The funeral of Norman Cornish, the last of the pitman painters, was held today (Tuesday, August 12). Chris Lloyd paints the scene. 

"IT is appropriate, really, that I should be standing beside this picture window," said Michael Chaplin, as he began his tribute at Norman Cornish's funeral today.

With a flourish from his arm, he gestured through the three huge windows in Durham Crematorium to the pastoral scene outside that was begging for someone to paint it.

Up high, there was a watercolourist's sky, with bright white clouds scurrying across the deep blue. In the distance was a screen of trees billowing in the breeze – they would have required a whole palate of colours to capture them, from silver birch to copper beech.

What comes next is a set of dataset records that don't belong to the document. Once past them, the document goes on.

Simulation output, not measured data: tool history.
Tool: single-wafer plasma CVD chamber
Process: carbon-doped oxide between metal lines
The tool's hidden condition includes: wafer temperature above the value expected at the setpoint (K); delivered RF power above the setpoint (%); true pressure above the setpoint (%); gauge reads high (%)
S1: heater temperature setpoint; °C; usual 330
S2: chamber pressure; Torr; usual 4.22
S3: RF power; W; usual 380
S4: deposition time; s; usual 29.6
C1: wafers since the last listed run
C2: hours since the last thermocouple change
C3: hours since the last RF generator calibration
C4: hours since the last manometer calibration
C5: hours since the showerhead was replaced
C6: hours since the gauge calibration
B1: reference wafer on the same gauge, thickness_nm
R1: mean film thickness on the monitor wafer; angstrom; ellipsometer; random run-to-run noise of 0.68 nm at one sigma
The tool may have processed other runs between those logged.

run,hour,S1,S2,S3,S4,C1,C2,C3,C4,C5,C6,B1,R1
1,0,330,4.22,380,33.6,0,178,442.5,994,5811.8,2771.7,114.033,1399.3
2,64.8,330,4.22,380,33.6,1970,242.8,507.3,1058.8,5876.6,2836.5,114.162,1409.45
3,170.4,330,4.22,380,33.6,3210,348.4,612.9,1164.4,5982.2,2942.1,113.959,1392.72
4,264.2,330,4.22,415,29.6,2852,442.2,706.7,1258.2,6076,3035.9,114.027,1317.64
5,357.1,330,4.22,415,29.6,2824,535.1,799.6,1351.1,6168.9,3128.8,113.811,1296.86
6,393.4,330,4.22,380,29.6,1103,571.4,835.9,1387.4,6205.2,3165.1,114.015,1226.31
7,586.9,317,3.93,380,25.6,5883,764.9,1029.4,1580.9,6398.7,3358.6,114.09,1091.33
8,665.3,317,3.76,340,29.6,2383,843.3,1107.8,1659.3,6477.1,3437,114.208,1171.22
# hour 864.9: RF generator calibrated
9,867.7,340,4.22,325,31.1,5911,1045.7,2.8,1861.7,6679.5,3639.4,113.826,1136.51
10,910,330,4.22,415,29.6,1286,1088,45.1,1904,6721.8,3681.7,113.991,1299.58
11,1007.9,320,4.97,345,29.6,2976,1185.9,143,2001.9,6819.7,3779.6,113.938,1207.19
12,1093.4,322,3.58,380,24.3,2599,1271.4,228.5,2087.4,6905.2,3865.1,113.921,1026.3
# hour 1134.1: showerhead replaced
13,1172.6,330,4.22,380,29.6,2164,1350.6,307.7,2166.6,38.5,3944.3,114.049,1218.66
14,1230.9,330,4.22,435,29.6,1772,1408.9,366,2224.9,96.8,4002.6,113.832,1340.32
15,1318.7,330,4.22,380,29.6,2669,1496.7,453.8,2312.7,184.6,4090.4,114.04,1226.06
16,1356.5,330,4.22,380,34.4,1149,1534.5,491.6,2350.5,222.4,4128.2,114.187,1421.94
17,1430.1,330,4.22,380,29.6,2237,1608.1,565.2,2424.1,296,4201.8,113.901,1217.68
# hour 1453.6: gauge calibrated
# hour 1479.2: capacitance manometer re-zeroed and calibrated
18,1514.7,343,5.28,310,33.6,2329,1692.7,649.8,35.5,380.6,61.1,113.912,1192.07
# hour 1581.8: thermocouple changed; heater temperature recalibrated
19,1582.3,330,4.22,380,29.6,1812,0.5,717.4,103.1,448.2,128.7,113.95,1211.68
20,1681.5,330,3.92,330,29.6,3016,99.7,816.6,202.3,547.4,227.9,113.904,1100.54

In the foreground, swallows swooped purposefully, flashing their white bellies, white pretty butterflies danced haphazardly, not quite sure where they were being blown.

And beneath them all was a wide, green lawn, peppered with vivid yellow buttercups. They looked like the little explosions of colour that Mr Cornish saw on his first day of work as a 14-year-old down Dean and Chapter Colliery in Ferryhill. The miners trudged up the grey gantry in the first light of day in front of him, but when he painted their lamps they became brilliant orange fireflies buzzing around them.

His painting, Pithead, was on the cover of today's order of service. It was a humanist service full of gratitude for the life of Mr Cornish, from Spennymoor, who died on Friday aged 94, the last of the pitman painters.

The service was a private affair, for family and friends – Sarah, his widow, was unable to be there, but she is bearing up. A public celebration of his life will be held on September 14 in Spennymoor in the form of a lecture and exhibition.

The centre-piece of today's service was the tribute by Mr Chaplin, the son of the writer Sid, who recalled his first encounter with Mr Cornish when he was about eight in the 1950s. Mr Chaplin's parents had visited Norman and Sarah in Bishops Close Street for "a substantial and tasty tea and a bit craik", so the young lad scarpered out the front to play football. Inevitably, his keepy-uppies ended with him volleying the ball through a neighbour's parlour window.

All the adults converged to yell, apart from Mr Cornish, who instead measured the broken pane, got some glass from a picture frame "and carefully fitted and puttied it", said Mr Chaplin.

"I watched his big hands as he worked, slowly and steadily, in the certain knowledge it would turn out alright."

Window glazed, Mr Cornish handed back the football, saying: "Better play in the back lane this time, son."

After the tribute came the committal, accompanied by The Humming Chorus from Madame Butterfly, and a time for thought and prayer.

My mind drifted back to the last time I interviewed Mr Cornish in his upstairs studio, amid higgledy-piggledy piles of pictures. I remembered his brushes neatly planted in jugs, the white-haired tufts of their bristles poking up like flowerheads, and I remembered his tubes of paint, squeezed like toothpaste, lined up in colour co-ordinated order.

I remembered the noise of the painting of Trimdon Grange on his easel, with the whoosh of the steam from the railway engine engulfing the men as they crossed the bridge while, at the margins, the children shrieked as they booled a hoop, causing their dogs to bark at their heels in excitement.

I remembered his beer – the best beer of all in his busy bar scenes, beer so real you could drink it, wipe the head from your upper lip and then watch as the froth slowly slid down the inside of the glass.

And I remembered the "substantial and tasty tea" that Sarah had silently rustled up out of nowhere as her husband held forth.

The humanist celebrant, Ray Wood, brought my reverie to an end, and closed the service with the same quote that I had used to close my article. It was a quote Mr Cornish had probably given thousands of times over the years to all who sought to understand his work.

"I don't mind being called a mining artist, but I have been a professional artist almost twice as long as I was a miner," he said. "I paint human beings, the kids playing with skippy ropes, the boys with snowballs – all people. I paint their hopes and their shapes and their attitudes and the feelings I have when I look at them.

"In fact, the images all come from the people. They create them and I paint them. I am just the medium."

He was not just a pitman painter, but a painter of all the pitmen's people, whether they were above ground or below it. Their way of life has now gone, like the artist himself, but, as Michael Chaplin said, their days in the Durham coalfield live on in Mr Cornish's works "so clear and quite timeless".